Round robin on CNAME

Nate Campi nate at campin.net
Mon Apr 1 19:53:47 UTC 2002


On Mon, Apr 01, 2002 at 08:44:22PM +0100, Jim Reid wrote:
> >>>>> "Nate" == Nate Campi <nate at campin.net> writes:
> 
>     Nate> It's a small difference, but we're dealing with really busy
>     Nate> domain names here, and small differences matter. When a
>     Nate> CNAME is encountered, the query has to be rewritten with the
>     Nate> new name. This costs in computing resources, adding
>     Nate> latency. Following NS records without rewriting the query
>     Nate> would be better.
>     >>  Frankly, this does not appear to be well thought out. Have you
>     >> actually done an analysis to support or justify this argument?
>     >> It would be interesting to see some numbers which compares both
>     >> approaches.
> 
>     Nate> Boy it's amazing how Jim ignores statements like "It's a
>     Nate> small difference".
> 
> I didn't. Clearly your definition of "small" is not the same as mine.
> You said these "small differences matter". I gave a bunch of reasons
> why your reasoning was suspect (let's be charitable) and any small
> difference would be so tiny it would probably be invisible, assuming
> it could even be measured reliably. If that's true then your small
> difference simply does not matter.

My original message drew to much attention to query rewriting as why I
want delegation. I explained in the same message how I want to use
in-bailiwich delegation - and that's where the big difference is.
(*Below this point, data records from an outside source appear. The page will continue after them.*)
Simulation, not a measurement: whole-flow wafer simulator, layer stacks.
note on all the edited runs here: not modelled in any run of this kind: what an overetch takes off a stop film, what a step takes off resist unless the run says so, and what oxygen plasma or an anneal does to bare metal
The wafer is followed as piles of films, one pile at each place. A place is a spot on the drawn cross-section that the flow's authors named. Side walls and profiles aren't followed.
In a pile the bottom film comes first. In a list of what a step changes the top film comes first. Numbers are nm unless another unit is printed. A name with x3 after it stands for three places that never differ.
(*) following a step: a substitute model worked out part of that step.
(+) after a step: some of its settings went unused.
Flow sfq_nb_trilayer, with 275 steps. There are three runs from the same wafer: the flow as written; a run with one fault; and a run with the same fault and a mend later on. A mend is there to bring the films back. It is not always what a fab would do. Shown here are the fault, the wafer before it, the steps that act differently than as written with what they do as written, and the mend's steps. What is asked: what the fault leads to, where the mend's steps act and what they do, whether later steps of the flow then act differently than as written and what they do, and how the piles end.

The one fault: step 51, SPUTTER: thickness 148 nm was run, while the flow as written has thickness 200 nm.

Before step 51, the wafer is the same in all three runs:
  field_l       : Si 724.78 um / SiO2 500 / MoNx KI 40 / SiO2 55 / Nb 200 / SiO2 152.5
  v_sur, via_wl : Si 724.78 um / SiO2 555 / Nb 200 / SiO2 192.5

> Now I did ask you if you had any numbers or analysis to support your
> claim. Where are they? If you can provide this, I'll be happy to look
> at your methodology and results. And if they show you're correct and
> I'm not, I'll say so in public. Fair enough?

You think I'm comparing CNAME usage to out-of-bailiwick delegations,
which I'm not. No numbers are needed when you're comparing the need to
resolve versus no need to resolve. No need to resolve wins every time.
-- 
Nate

Failure is not an option. 
It comes bundled with your Microsoft product.